Lessons for the Participants of Cognitive-Cultic Work 1906–1924

GA 265a — 28 September 1912, Basel

Self-Knowledge

Notes A from the estate of Elisabeth Vreede, Third Degree

The reason why it is so difficult to penetrate into the spiritual world is that our love for our personality is so great. Through the esoteric life, this love for the personality undergoes a transformation, so that a greater self-knowledge comes about. We begin to realize that we are very imperfect and very limited in our abilities. We feel that we cannot go beyond certain limits of our nature and that we have to be satisfied with ourselves as we present ourselves in this incarnation. In doing so, we release ourselves more and divert attention from ourselves more, which is an absolute necessity if we want to enter the spiritual world. We should strive to look at ourselves as we do when we enter Kamaloka after death and experience our life on earth as a memory.

In Devachan, we actually start putting together the possibilities for our next incarnation. We choose the body, the parents, the people where we want to spend the next incarnation. Yes, we even work from there on the composition of our future head, trunk and limbs, and the brain is formed in advance in such a way that it will determine whether we become a man or a woman. If we want to become a truly feminine person, then we shape our brain to be larger than the usual size; if we have a smaller brain, then we become a woman associated with masculine qualities. So we come into life with certain possibilities, and one feels that one can change little during life.

It has been said many times that we are now repeating the Egyptian-Chaldean age. The people of that time could not experience everything that today's people feel within themselves. Everything they did in their daily lives happened more through their feelings. They instinctively felt what they had to do; they would not have been able to think about it. For him, thinking was not something within himself, but he perceived what the gods were thinking for him. In the starry sky, they read like living thoughts, like characters, what was revealed to them through the constellations. The gods separated something of their own being so that people would be able to absorb and understand it. The stars in the sky were something material; hence it is said of the stars that they are dead or dying bodies of gods. There were certain times when one could feel something of the starry world, and especially when the stars were just beginning to appear, they became a meaningful script for the Egyptians. In this way, the ancient Egyptians were in touch with the spiritual world.

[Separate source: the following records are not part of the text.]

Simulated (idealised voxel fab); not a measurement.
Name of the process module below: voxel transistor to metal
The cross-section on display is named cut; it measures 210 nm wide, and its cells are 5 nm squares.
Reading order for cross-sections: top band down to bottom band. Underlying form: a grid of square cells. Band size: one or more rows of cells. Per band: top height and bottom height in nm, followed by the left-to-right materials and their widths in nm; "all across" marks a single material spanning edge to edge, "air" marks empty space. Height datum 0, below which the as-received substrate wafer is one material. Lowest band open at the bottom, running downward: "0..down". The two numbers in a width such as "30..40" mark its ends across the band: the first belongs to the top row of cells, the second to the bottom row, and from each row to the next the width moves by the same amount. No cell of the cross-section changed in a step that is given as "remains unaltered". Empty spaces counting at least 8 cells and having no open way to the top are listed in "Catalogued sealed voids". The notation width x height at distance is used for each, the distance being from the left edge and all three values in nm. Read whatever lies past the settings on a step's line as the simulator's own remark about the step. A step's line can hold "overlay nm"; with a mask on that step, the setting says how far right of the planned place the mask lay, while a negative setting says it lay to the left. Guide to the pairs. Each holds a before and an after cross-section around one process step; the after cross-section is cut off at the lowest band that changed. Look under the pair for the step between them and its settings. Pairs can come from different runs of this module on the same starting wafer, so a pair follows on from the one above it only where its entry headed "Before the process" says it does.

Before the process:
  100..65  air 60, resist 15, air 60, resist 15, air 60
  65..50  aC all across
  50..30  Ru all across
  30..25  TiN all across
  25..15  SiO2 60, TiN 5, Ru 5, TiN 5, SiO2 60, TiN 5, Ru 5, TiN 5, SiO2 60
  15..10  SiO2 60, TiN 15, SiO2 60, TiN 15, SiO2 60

Today we have sunk even deeper into the material world, and the starry sky no longer has any meaning for us. Today we think a great deal. But where do all these thoughts come from, as if bubbling up from the depths of our being? They are memories of what the stars revealed to people in those ancient Egyptian times, which now arise chaotically within us and flow into our consciousness. What used to be outside of man as thinking and was reflected in the starry sky is now within us. Everything, even the most complicated invention, is a result of that ancient time when man did not yet think but performed his work on earth as the wasp does now. Wonderful buildings were also erected in those days, and what is being built now or is being delivered by science as knowledge is only a shadow of those ancient times. But everything that comes about in the material world has no significance, nothing lasting for the future, cannot be brought over to Jupiter; and the only way we can transcend this is to study spiritual science.

In ancient Persia, people did not need to be reminded of the gods by means of the starry sky; they only needed to be pointed to the spiritual behind the sun. They could still see the spiritual beings with clairvoyance, especially in the intermediate states between sleeping and waking.

The fourth period, the Greco-Latin period, stands alone; it does not merge into the fifth as in the third, but this self-contained period was such that its second part was reflected out of the first part. The people who were embodied in that second part of the fourth post-Atlantean period still had a memory from their life in the first part, so that Homer could describe himself as the previously incarnated Odysseus. In that time, which existed in itself, the souls incarnated in rapid succession and still brought their previous earthly lives with them as memories.

The second period will be reflected in the sixth and also the first in the seventh. But those people who do not now accept the Christ impulse, which alone can awaken the true memory of the spiritual existence, will experience an inner fear in the sixth period, an oppressive feeling of something that is there but which they cannot grasp. And in the seventh period, this will cause a complete destruction in the life of thought and feeling, which will manifest itself in the physical structure of the body.

Recordings B by Alice Kinkel

It is said that Christ died; then about Kepler, Odysseus, Homer, and also about the impact of first impressions in the spiritual world. Odysseus and Homer are the same individuality. He tells, in the second period of the fourth period, that is, as Homer, what he experienced as Odysseus in the first period of the second period.

During these periods, man was still in contact with the gods day and night and was surrounded by the living gods. The first period, of which we have spoken, will then reappear in the seventh period; the wisdom of the ancient Rishis.

But the masses of people who reject the spiritual life will dig the great grave for everything spiritual in this last period, and over the great field of corpses will then stride the small group that must save the spiritual life into a new culture. But the other people will be like automatons; such bodies will walk on earth; then comes the new time. Five thousand years must have passed beforehand.

A tremendous depression, that is the first impression one has in the spiritual world when one is outside of one's body. One now sees, when the body is discarded, all the weaknesses that one has and all the possibilities for changing what one has done in life and what one has not done in the body. And it becomes difficult for the person to understand that all this must now remain so until the next incarnation; because between death and a new birth we can no longer change anything, we can only recognize the mistakes.

And that is the meaning of the ritual of the third degree.